Memorial Day is the most solemn of our national holidays. The solemn tribute began in 1866 when three women from Columbus, Mississippi, decorated the graves of Confederate soldiers there and at the same time laid flowers on the graves of the Union soldiers buried in the cemetery. At the insistence of his wife, General John Logan, then Army Chief of Staff, issued an official order shortly thereafter proclaiming Memorial Day an annual day of remembrance for our nation’s war dead.

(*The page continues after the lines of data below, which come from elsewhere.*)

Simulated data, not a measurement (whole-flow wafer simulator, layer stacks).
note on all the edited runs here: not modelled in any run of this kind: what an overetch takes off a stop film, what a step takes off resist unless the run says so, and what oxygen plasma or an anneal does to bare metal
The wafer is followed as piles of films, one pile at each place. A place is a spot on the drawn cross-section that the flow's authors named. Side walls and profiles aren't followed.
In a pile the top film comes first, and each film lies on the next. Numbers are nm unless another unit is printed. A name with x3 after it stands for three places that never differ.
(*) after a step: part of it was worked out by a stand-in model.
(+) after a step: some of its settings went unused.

From the days of the Revolution, through the struggles of 1812, the Mexican War, the Civil War, the Spanish-American War, World Wars I and II, the Korean War, Vietnam, the first Gulf War and the present War on Terror, the strength of our nation is in the spirit of its men and women who fought and died for a nation determined to know its ancient liberty. 4,435 combat deaths in the Revolutionary War, 2,260 in the War of 1812, 1,733 in the Mexican War, 140,415 on the Union side in the Civil War, 74.524 on the Confederate, 385 in the Spanish-American War, 53,513 in World War I, 292,131 in World War II, 33,667 in the Korea War, 47,393 in the Vietnam War and 148 in the Persian Gulf War. Over 4,477 have died as a direct result of hostile action in Iraq, with 2,227 more in Afghanistan. The loss of life to American military men and women in all of our nation’s wars exceeds 1,340,000.
On the first few days after D-Day in June 1944, 6,603 Americans died in combat; 4,000 alone on the first day. Iwo Jima, lying midway between Guam and Japan, is less than five miles long. On that island, a detachment of Japanese troops were ordered to dig in the mountain fortress and to die to the last man. The assault on the island was the fiercest landing fight the world has ever seen. The Japanese kept up an incessant rain of death upon the attacking American troops on the beaches. Navy and Marine casualties exceeded 22,000; the Japanese counted more than 20,000 dead.
On the sacred soil of Gettysburg, the battlefield was a sea of carnage. In three days of fighting, Confederate losses were 3,900 killed, and 24,000 wounded and missing; Union losses were 3,100 killed, and 20,000 wounded or missing. Those soldiers listed as missing simply vanished, ground up in battle disappearing into the soil. In November 1863, several months after the battle of Gettysburg, its military cemetery was dedicated. There are 120 national military cemeteries in our nation. From Arlington on the Potomac to the Golden Gate , from St. Augustine in Florida to Sitka, Alaska, as well as on many other burial grounds elsewhere around the world. The war cemeteries in Normandy hold the remains of 9,386 American soldiers. On hallowed soil, as in the hearts of the American people, the memory of these gallant men and women, who made the supreme sacrifice, is enshrined forever. In a letter written by President Lincoln to Mrs. Bixby, who lost five sons in the Civil War, the President wrote: “May our Heavenly Father assuage the anguish of your bereavement and leave you only the cherished memory of the loved and lost and the solemn pride that must be yours to have laid so costly a sacrifice upon the altar of freedom.”
On this Memorial Day we must not mourn that these men and women died, but rather, we thank God that such as they lived.